All of this creates short-term value, as you will see immediate increases in CAGR, EBITDA, retention rates and other key metrics, but that doesn’t change the perception of insurance for the consumer. In simple terms, these changes are not disruptive and at the end of the day are boring for customers.

See also: An Eruption in Disruptive InsurTech?  

So what will be the secret sauce? The carriers are an integral part of the ultimate disruption process, as they will work with the broker and consumer to develop the transformational products that the new consumer is going to require. This will be a key part of the challenge, as this will require a radically new approach to product development and, of course, dissemination. Products will include temporary auto insurance, school insurance for books, computers and other needs, home office insurance (do you know how many new consumers work out of their home) and unique vacation insurance. These products will drive real value for shareholders, while at the same time we are ultimately improving the lives of our customers.

I am convinced that one of the key secret ingredients for creating disruption within the emerging market insurance industry will revolve around product bundling and the great feeling you get when you believe that you just received a gift. It is also about being part of a contest and, yes, winning a prize.

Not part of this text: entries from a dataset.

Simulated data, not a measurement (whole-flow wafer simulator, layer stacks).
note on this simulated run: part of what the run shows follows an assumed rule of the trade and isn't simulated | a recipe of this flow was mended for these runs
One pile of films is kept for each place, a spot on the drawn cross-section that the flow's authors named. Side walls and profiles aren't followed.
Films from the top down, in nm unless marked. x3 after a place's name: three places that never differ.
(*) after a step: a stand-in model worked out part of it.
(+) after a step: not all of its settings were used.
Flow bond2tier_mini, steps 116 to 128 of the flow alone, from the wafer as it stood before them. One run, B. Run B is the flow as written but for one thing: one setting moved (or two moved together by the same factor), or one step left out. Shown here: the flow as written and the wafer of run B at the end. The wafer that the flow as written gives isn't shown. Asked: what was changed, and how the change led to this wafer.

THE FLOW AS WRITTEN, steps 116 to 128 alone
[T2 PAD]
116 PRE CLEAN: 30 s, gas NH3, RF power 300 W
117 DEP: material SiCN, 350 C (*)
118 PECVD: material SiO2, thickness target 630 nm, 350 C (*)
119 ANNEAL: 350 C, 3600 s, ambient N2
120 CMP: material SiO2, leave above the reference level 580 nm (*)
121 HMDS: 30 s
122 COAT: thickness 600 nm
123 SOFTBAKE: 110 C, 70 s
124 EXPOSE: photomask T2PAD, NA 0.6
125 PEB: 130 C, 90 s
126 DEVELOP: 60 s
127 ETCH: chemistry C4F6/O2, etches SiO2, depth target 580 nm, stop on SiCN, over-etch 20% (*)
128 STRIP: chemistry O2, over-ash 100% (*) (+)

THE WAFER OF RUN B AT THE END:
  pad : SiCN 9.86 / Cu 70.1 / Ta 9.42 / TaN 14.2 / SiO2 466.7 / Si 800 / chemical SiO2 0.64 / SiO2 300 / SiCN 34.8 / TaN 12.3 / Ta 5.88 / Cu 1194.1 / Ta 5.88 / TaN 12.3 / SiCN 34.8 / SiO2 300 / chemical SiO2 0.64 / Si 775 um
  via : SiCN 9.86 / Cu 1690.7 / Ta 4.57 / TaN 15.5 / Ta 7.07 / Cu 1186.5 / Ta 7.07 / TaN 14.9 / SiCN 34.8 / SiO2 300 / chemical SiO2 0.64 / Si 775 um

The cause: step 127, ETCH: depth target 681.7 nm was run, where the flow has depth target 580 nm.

By partnering with leading manufacturers of cosmetics, sporting goods, automotive, school supplies, and fashion apparel, the aspiring disrupter can bundle these products with the underlying insurance product that their customer is buying and enjoys buying. In the most basic form, when our customer buys travel insurance they will receive free sun care products. If they buy school insurance, they receive free school supplies. It is a win-win for the product supplier, the customer and the insurer.

If you think this is fluff, just ask the new consumers who are watching every penny in their budget.

But that is not enough, as we want a long-term relationship with our customer. So in addition to all of the above we are sponsoring online contests. To promote scholastic achievement and safe driving, we will soon have one for the zaniest insurance videos, i.e. my homework was actually eaten by an iguana or my car was crushed by an elephant. All of this is meant to build a very real bond with the consumer, improving their lives along the way.

The evolution of disruption in emerging markets has been interesting to observe, as the “the rage of the day” began more than two years ago with the aggregator model. Numerous well-funded ventures launched online insurance websites in Brazil, Argentina, Colombia, Thailand and many other markets with a few common traits. The ventures were not disruptive, they had no existing customer base and they had no real strategy for interacting with the new consumer. The majority of these online insurance portals were “aggregators,” providing real-time or in some cases faster-time quotes from multiple insurance providers. The sites were often difficult to navigate and crowded and typically lacked originality. Soon, the novelty began to wear off as investors realized that “Build it and they will come” was not going to happen.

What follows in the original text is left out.